Filtered water - Beyond the money spent by the public utility (your tax dollars at work), you are now adding the additional expense of the filtering system, plus replacement filter parts, whatever style they may be. All filter systems have parts that need replacing as they clog with debris and contaminants. The ecological cost of making the filters and landfilling or attempting to recycle them comes into account to. Reverse osmosis has an additional environmental cost in that for every pint of water purified, a considerable number of pints of water are wasted as runoff. An under-the-sink system could waste many thousands of gallons in a year just to give you the hundreds of gallons you need to wash your vegetables and dishes. If you live in a town where tap water is costly, that could put a dent in your wallet, too.

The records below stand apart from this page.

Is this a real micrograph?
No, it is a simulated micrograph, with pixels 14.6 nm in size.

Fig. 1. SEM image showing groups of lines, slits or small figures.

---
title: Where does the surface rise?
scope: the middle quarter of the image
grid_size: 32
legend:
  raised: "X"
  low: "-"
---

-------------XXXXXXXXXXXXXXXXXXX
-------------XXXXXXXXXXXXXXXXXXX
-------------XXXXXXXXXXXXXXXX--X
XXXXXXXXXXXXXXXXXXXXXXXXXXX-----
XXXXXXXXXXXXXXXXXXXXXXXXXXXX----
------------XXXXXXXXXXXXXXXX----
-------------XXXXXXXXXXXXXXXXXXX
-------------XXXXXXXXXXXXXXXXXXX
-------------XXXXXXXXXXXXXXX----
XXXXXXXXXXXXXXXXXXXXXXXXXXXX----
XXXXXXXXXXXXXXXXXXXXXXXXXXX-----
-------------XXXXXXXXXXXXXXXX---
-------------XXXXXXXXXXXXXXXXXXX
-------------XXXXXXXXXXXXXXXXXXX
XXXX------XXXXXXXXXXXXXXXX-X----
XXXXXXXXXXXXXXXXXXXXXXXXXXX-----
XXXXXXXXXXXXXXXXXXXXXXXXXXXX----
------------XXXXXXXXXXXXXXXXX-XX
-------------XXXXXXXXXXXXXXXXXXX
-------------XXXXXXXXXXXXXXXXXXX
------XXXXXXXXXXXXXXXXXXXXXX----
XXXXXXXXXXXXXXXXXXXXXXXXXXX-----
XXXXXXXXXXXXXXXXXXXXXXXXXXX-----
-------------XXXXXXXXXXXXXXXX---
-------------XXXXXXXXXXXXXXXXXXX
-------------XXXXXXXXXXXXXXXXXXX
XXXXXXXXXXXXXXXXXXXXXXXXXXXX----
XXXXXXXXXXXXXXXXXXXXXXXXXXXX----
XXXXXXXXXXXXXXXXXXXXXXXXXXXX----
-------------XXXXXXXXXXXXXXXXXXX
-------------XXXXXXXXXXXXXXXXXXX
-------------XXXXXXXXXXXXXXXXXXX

Distilled Water - You don't have to pre-filter water you're distilling from your tap, but you will have to clean out the input tank on the distiller everyone once in a while, so you're just transferring the cleaning process from your humidifier tank to the distiller tank, if you own a table-top water distillery. There is generally less runoff water caused in distilling water, but you additionally expend energy in having to heat it to boiling, and then cooling the water to distill it. Traditional distilleries use a running source of cold water to cool the distilling water. Today, the distilling coils can be chilled electronically, but that's still an energy expense.
The two safest, cleanest methods - RO and Distilled - both come at a significant energy and environmental price. When you add up the cost of water for RO and compare it to the cost of heating and cooling for Distilled, they probably come close. But then for RO, you have to add in the cost of the filters and the enviromental cost of landfilling/recycling them. The distillery tank just needs to be cleaned with lemon juice or vinegar periodically. If I had to choose between the two, I think I'd choose distillery because it seems more environmentally sane than RO. I don't have to wonder what will happen to the filters and RO membrane in some landfill, or the environmental cost of creating more of the same.
Economically speaking, it's more about whatever is available. In the short-term, it seems more economical to buy RO water from a local supplier - like your co-op - than it is to buy a smaller, less-efficient RO machine than the professional one to which they provide access.
There are a lot of personal considerations too. If you can't afford RO or Distilled water from your local co-op or a health-food store, you're likely going to use tap water and just deal with the consequences of cleaning out the tank. If you do this, leave your water in a jug or pitcher at room-temperature with the top open for at least twenty four hours to let most of the chlorine and any other noxious gases escape - just like you might do for your aquarium. It will also give you a chance to see if anything will precipitate out of the water before you actually put it in your tank. You can clean the tank by soaking a slice of lemon or a little vinegar with a full compliment of water in the tank for about eight hours. Wash out with a little soap and your tank should have no residue.
The question of using distilled water is more about conscious choices. Using tap water is not the end of the world, but it is not suggested as the safest for your health or your machine. You're going to use what you have access to, but armed with a little knowledge, you can make better economic, environmental and health decisions.